Last month, our teens found out what they were made of during a backpacking trip spanning 26.8 miles over four days in central Arkansas. We took advantage of the local school break, and loaded up the van. Seven hours later, we confronted the Eagle Rock Loop Trail in the Ouachita National Forest. This was the longest trip that the crew has attempted this year; we knew we were entering uncharted waters, with surprises and challenges ahead.
Before even stepping foot onto the trail, we knew that tackling some team-building preparation was going to be necessary. A ropes course tucked back in the woods of northern Louisiana energized our team for their time on the trail. Our facilitator had planned hours of activities that would promote team unity on a low ropes course. Completing each element—such as a 10,000 square foot maze—encourages perseverance and taps into solving problems as a group.
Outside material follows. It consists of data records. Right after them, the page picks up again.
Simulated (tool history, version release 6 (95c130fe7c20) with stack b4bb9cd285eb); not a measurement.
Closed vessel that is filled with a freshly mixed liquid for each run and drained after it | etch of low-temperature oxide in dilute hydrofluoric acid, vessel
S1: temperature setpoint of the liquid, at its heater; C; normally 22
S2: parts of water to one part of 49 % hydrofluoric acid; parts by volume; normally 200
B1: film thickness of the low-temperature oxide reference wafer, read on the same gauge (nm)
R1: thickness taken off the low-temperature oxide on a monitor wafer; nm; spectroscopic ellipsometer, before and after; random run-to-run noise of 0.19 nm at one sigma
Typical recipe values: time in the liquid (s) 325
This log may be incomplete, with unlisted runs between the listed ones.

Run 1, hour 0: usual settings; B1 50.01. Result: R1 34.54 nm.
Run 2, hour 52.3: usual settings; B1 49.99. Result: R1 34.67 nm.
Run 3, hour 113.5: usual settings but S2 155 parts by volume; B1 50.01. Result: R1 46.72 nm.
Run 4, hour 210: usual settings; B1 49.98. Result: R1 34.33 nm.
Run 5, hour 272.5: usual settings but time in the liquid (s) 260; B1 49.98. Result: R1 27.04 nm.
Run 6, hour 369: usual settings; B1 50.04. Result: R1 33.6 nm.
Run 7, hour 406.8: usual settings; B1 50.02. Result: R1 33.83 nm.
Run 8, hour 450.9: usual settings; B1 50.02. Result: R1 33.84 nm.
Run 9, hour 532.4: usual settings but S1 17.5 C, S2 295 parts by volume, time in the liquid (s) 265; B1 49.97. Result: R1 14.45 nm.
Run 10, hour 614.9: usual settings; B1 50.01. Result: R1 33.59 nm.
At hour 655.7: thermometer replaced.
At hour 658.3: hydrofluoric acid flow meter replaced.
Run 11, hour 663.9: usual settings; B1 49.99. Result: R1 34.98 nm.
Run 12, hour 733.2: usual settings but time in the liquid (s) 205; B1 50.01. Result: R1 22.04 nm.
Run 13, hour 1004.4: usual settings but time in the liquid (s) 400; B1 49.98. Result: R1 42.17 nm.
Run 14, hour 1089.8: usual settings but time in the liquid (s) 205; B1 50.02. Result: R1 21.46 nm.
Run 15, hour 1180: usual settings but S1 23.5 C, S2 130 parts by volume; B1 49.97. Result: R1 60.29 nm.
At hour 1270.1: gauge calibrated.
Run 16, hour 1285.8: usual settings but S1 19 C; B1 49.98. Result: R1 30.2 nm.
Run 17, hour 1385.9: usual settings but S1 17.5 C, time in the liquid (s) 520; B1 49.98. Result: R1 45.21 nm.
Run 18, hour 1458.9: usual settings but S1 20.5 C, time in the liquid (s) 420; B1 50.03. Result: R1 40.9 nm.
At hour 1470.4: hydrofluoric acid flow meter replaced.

We took the opportunity to rest up our first night on the trail, enjoying time playing in the water, cutting up with the kids, and worshipping together. The next morning we hit the trail hard. Looking ahead at the nearly 30 miles waiting for us, a lot of optimism was in the air that first day. Those first eight miles included only one steep incline to warm us up, and plenty of hiking along the river through heavy forests. It was important to get through a lot of mileage right away, because awaiting us on day two were four steep inclines rising back to back. Good thing we started out easy!
It was intense. I was encouraged to see all of the kids supporting each other, all of them taking turns both leading out and struggling through. The end of day two found us hustling to set up camp with an unexpected storm moving in fast. No sooner was the last stake shoved in the ground than the torpedoes of ice began pouring down on us.
The hailstorm was forceful, scary at times. As I sat under the girls’ tarp, nervously devouring the rest of my trail mix and listening to the storm, the other girls slept curled up next to me in their sleeping bags. I guess they weren’t worried the way I was—what would we do if this storm continued through the next day? What if our tarps broke under the barrage of ice bullets? Fortunately, the storm’s intensity lasted less than an hour. The rest of that night was full of relaxing—hanging out in the tarps to avoid random gusts of wind surprising us with showers from the water soaked canopy of trees.
The morning after the hail storm brought the steepest climb of the trip. After this difficult push, we were rewarded by a beautiful forest that’s been described as something out of “Lord of the Rings.” By lunchtime the third day on the trail, the kids were dreaming about clean clothes, their own beds, and McDonald’s. Loren and I began talking about finishing the trail a day early, instead of saving the last few miles for the next morning.
We handed the challenge over to the kids! They could push it as hard as they wanted to in an attempt to make it back to our original campsite and set up for our last night a day early. Well, they accepted the challenge to power through and we finished the trail! Everyone was very proud of their accomplishments and what lay behind us. They were ready to head out early the next morning.
While getting ready to set up camp, we pulled everyone together for one last team meeting and made a surprise announcement. We were actually getting in the vans to head home that night! The excitement was overwhelming. With vertical jumps leaping higher than Michael Jordan could have imagined, the kids gathered everything and headed straight to the van. The trail was complete. With another notch proudly added to everyone’s hiking belts, we were on our way to Golden Corral, a veritable four star restaurant when you’ve been on the trail for three days.
We were so thankful for God’s provision for this whole trip. He saw us through some difficult times that helped us grow (with minimal injury and a deeper appreciation for each other). He also kept us safe by calling the trip a day early, which we appreciated quickly after getting on the road. Twenty minutes into our drive, an onslaught of scary storms hit us. We would later find out that these storms also produced damaging tornados earlier that same day in Texas. Those storms made the hail storm encountered on the trail seem gentle, and I’m extremely thankful that God called us off the trail that night.
And so our last big training trip of the year ended successfully—with each and every body safe, sore, and satisfied. We’re so grateful for this wonderful group of kids that we get to encounter such adventures alongside…what a crew!